Another factor is whether your code is a derived work or is considered a module or application that uses the GPL licensed application. Plugins and things of that nature are not considered derived work. In fact, software is often open sourced for the reason of expanding a market for non-open source software uses it. For example, SAP open sourced their database to make the value of ERP less about the database than the application sitting on top of the database. The Firefox browser phenomena is so interesting because it has the potential to create a market of extensions that work on the freely available browser.

I have talked about why you may not have to contribute back your improvements to GPL licensed code. Now, lets discuss why you may want to contribute back your improvements. You contribute code back when the competitive advantage of sole access is outweighed by the cost of maintaining it. When you contribute back, great things can happen. The code gets reviewed by really good programmers. The code becomes part of the core application so that you have less to worry about it when you upgrade. The contribution that you make also has the potential to grow into a new feature that would be useful to you. The application gets better and attracts more users which ensures its future.

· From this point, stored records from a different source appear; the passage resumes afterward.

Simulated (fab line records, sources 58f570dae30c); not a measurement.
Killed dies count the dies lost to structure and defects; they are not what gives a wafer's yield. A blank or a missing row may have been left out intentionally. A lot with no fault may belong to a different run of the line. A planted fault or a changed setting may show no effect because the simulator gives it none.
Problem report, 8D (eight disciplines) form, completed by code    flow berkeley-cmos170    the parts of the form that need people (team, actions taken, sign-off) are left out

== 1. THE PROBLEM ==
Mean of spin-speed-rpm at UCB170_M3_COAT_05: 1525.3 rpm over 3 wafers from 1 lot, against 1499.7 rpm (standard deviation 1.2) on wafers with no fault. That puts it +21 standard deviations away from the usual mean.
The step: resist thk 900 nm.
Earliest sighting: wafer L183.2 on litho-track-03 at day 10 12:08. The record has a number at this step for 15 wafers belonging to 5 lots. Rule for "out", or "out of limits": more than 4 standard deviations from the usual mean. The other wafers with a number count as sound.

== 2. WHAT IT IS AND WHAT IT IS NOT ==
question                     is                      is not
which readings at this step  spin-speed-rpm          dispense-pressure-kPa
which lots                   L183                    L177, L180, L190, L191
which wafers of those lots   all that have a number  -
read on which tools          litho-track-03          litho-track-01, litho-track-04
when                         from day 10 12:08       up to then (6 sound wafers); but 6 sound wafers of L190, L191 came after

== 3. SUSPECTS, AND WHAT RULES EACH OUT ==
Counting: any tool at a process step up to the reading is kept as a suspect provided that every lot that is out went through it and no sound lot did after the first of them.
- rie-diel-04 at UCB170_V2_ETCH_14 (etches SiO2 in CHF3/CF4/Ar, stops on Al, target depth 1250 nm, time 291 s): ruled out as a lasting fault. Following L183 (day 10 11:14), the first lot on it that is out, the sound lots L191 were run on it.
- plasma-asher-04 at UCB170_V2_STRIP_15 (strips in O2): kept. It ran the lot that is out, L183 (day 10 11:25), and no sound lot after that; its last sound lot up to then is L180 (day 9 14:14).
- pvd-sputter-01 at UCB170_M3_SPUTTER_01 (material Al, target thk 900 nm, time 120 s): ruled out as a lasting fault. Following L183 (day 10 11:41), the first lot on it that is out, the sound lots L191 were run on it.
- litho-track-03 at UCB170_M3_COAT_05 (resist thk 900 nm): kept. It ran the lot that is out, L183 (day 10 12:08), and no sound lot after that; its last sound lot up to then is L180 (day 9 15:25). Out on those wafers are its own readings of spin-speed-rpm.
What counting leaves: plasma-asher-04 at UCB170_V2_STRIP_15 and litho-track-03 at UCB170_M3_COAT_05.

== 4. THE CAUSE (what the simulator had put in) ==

Much has been written about strategies for using and contributing to open source. One of the more powerful models is Geoffrey Moore's distinction between "Core" and "Context" which he presented at OSBC 2005 in San Francisco. I have also found my colleague Stephe Walli's 2005 USENIX presentation Under the Hood: Open Source Business Models in Context to be helpful in understanding the benefits of using and contributing back to open source. The general gist behind these models is that a company has certain capabilities that give it a competitive advantage (Core) and a whole lot of other capabilities that it needs to keep the lights on or make the core stuff work (Context). That is not to say that the context stuff is not important. Companies need to pay their employees but having the best payroll system is not going to make one company a market leader.

Back to the world of content management. There are many content management features that are always context (storage) and many features that are frequently context (workflow) and occasionally there will be some features that are core (such as, perhaps, views of content that give new insight or knowledge). But, of course, it is the content that resides in the system which is really core to the company. Based on this breakdown, content management has high potential to attract cooperation and contributions from organizations that want solid systems and are not threatened by the prospect of their competitor having the same core capabilities.